Introduction to Haiku, the Japanese Form of Poetry

Haiku is a very famous and popular Japanese form of poetry that first emerged more than 400 years ago. Today, haiku is very popular worldwide, and translations of classic and modern Japanese haiku can be found in several languages. Also, many poets all around the world keep writing new haiku in different languages.

Since the introduction of haiku to the west in the early years of the 20th century, haiku has influenced the literature of many countries to a great extent. Examples of this in English literature are works of Ezra Pound and T. S. Eliot, two famous American poets whose Imagism was influenced by this form of poetry.

People find haiku interesting for many reasons. One reason may be that this form of poetry is very brief, but very delicate and precise as well.  In fact, haiku is the shortest form of poetry with a fixed pattern[1]. An ordinary haiku is as short as 17 morae, split into three sections of 5, 7, and 5 morae. People like the way a haiku tells a story with an aha moment (the moment of sudden inspiration and realization) or creates an image within only 17 morae. A good haiku is the one that gives you the perception that the poet has in mind, or gives you an extract of a story with an inspiring moment of realization and leaves you to picture the details and draw the conclusion yourself.

Another reason for the popularity of haiku may be the simple rules of writing them. Unlike some other forms of poetry, rhythm in haiku is very monotonous, smooth and almost negligible. The words and phrases used do not necessarily have to rhyme. Because of the brevity of this poetic form, using complicated figures of speech is very uncommon. These factors make people fascinated in reading them and also trying their hands at writing one.

To learn about how and why haiku has become this popular, as well as the rules applied to it, and its transformation through time, we need to go back into the history of Japanese literature and culture.

 

History of Haiku

Since the 12th-century “renga” (literally meaning “linked songs/verses,” also “poem,” and “song” in the Japanese language) became a common form of poetry and also a literary pastime in Japan. Usually, people in groups took turns improvising stanzas to create a long poem made up of a chain of 17 morae (5 – 7 – 5) lines followed by another 14 morae (7 – 7) lines. They wrote renga and other traditional forms of poetry in 5 and 7 moraic phrases because they sounded the most pleasant and beautiful in the Japanese language. Each tercet and couplet made a poem in itself. The tercet contained a seasonal word called “kigo.” A seasonal word is a word that refers to one of the four seasons in a year; using one in renga was necessary. Here are examples of these words for spring: butterfly, cherry tree, caterpillar, honey bee; for summer: strawberry, firefly, peach; for autumn: the moon, reed, cricket, goose; and for winter: snow, dead grass, snow-covered mountains.
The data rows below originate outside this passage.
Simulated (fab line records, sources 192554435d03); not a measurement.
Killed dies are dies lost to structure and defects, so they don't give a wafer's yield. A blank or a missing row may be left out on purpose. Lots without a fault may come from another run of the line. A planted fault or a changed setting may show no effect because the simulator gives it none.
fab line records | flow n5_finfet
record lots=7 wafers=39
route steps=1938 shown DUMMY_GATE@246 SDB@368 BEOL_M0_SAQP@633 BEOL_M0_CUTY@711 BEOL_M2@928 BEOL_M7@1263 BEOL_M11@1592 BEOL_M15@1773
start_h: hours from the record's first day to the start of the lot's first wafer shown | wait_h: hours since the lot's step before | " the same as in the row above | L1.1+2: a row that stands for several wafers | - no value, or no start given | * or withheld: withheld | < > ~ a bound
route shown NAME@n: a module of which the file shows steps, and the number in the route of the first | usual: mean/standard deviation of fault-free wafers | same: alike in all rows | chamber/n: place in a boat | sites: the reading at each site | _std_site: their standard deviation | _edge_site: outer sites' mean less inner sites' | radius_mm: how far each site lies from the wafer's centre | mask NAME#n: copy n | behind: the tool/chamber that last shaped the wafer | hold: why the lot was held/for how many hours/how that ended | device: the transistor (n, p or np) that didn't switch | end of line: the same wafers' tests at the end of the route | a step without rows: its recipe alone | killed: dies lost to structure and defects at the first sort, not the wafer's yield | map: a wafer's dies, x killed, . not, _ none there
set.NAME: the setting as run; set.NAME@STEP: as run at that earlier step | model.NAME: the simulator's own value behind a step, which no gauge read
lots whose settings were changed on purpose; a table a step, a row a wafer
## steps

Due to the expansion of literacy during the 16th century, different forms of art gained popularity among the ordinary people. During this era, renga gave way to another form of poetry named haikai. The word haikai is made up of two words meaning “sportive” and “pleasantly.” Haikai was similar to renga in the number of lines and morae and having the seasonal word as a necessity. But it was different in being written by just one person and using an often funny language and close to the everyday speech of the ordinary people as a reaction to the elegant and formal language used in its contemporary genres of poetry.

In the second half of the 17th century, the complimented poet, Matsuo Basho and his followers augmented haikai to its highest by giving it sensitivity and dignity, despite the presence of the underlying humor. It was during this time that the opening 5 – 7 – 5 stanza of haikai, called Hokku, meaning “starting point,” became independent. Basho became one of the earliest masters of hokku and spent the last four years of his life traveling in Japan and writing a collection of hokku. But this style of poetry did not receive the name haiku until three centuries later. It was in the early 20th century that Masaoka Shiki, another master of haiku who is acknowledged for standardizing haiku, assigned this title instead of hokku. “Hai” in haiku means “unusual” and “ku” denotes strophe, lines, stanza or verse.

 

Regulations of Haiku

Shiki also gave haiku a standard definition. He defined haiku as a 17 moraic poem arranged in a sequence of 5 – 7 – 5 morae, containing a seasonal word. Other than the seasonal word and the 17-moraic limitation there is no other rule to writing haiku. The rhythm in haiku is very monotonous, smooth, and often negligible. Also, the lines do not have to rhyme with each other. Non-Japanese readers of this article may be surprised to see that we have used mora (plural morae) here, since they may have read elsewhere that haiku is a 17-syllabic poem. It is because Japanese is a mora-based language, and not syllable-based. Non-Japanese translators and researchers inaccurately described haiku as a 17 syllabic form of poetry. We claim this to be inaccurate because a 17 syllable line of poem usually has fewer morae. Mora (a Latin word meaning delay) is a phonetic system that determines the stress and timing of words in some languages, including Japanese. This phonetic system is too lengthy (and irrelevant) to be explained in detail in this article, therefore for more information refer to the sources provided at the end of this article.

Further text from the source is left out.